Creating Variables/Columns in a SAS Dataset

In the world of data manipulation and statistical programming, SAS (Statistical Analysis System) is a powerhouse. One of the foundational skills when working with SAS datasets is the ability to create new variables or columns. Whether you're preparing data for analysis or creating flags and indicators, understanding how to add new variables efficiently is crucial.

In this post, we’ll walk through several ways to create new variables in a SAS dataset using the DATA step and some handy functions.


Why Create New Variables?

Creating new variables allows you to:

  • Transform raw data into usable metrics (e.g., calculate age from a date of birth).
  • Create indicators or flags for filtering or analysis.
  • Aggregate or categorize continuous data.
  • Simplify complex logic into a readable format.


Method 1: Using the DATA Step

The most common way to create a new variable is within a DATA step. Here’s a simple example:

data work.sales;
set work.orders;
total_price = unit_price * quantity;
discount_flag = (discount > 0);
run;

Explanation:

  • total_price is a new numeric variable calculated by multiplying unit_price and quantity.
  • discount_flag is a new variable that will be 1 if there is a discount and 0 otherwise.


Method 2: Conditional Logic with IF-THEN/ELSE

Sometimes you need more control over how a variable is created:

data work.sales;
set work.orders;
if quantity > 10 then bulk_order = 'Yes';
else bulk_order = 'No';
run;

Note:

  • bulk_order is a character variable. In SAS, always ensure character variables are assigned character values (quoted strings), or define their length beforehand using a LENGTH statement.

Length bulk_order $3;

Method 3: Using SAS Functions

SAS has a wide array of built-in functions for working with dates, strings, math, and more.

data work.customer_info;
set work.customers;
age = int((today() - birth_date) / 365.25);
full_name = catx(' ', first_name, last_name);
run;

Functions used:

  • today() returns the current date.
  • catx() concatenates strings with a delimiter.


Method 4: Creating Dummy Variables or Indicators

For modeling or filtering, you often need binary variables:

data work.customers;
set work.customers;
is_senior = (age >= 65);
run;

This creates a variable is_senior that is 1 if age is 65 or above, and 0 otherwise.


Best Practices

  • Name wisely: Use meaningful, concise variable names.
  • Use LENGTH for character variables: Define the length explicitly to prevent truncation or memory waste.
  • Check your data: Use PROC PRINT or PROC CONTENTS to verify your new columns.

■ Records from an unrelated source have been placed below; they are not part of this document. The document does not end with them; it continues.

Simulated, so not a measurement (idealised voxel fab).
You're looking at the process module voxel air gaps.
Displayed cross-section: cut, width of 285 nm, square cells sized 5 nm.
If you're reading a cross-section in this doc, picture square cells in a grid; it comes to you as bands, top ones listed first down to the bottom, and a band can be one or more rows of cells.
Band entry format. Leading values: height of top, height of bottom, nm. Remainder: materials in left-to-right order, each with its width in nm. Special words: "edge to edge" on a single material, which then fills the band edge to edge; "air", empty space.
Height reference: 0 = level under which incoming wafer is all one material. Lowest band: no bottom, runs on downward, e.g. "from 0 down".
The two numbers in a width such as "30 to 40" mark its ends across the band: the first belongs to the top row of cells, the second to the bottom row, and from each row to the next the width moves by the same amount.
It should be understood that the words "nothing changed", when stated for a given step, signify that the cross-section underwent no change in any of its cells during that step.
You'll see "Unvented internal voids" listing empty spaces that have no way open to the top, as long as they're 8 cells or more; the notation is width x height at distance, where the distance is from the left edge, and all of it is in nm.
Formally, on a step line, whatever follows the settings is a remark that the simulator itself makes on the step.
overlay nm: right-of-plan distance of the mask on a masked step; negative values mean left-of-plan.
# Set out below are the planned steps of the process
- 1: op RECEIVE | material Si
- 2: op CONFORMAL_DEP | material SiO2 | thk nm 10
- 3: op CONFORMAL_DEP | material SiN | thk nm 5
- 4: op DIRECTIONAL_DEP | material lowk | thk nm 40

proc contents data=work.sales; run;
proc print data=work.sales (obs=10); run;

Conclusion

Creating new variables in SAS is straightforward once you understand the DATA step and basic functions. Whether you're computing totals, creating indicators, or manipulating text, SAS provides powerful tools to transform and enrich your data.

Mastering this foundational skill will significantly improve your data preparation and analysis capabilities in SAS.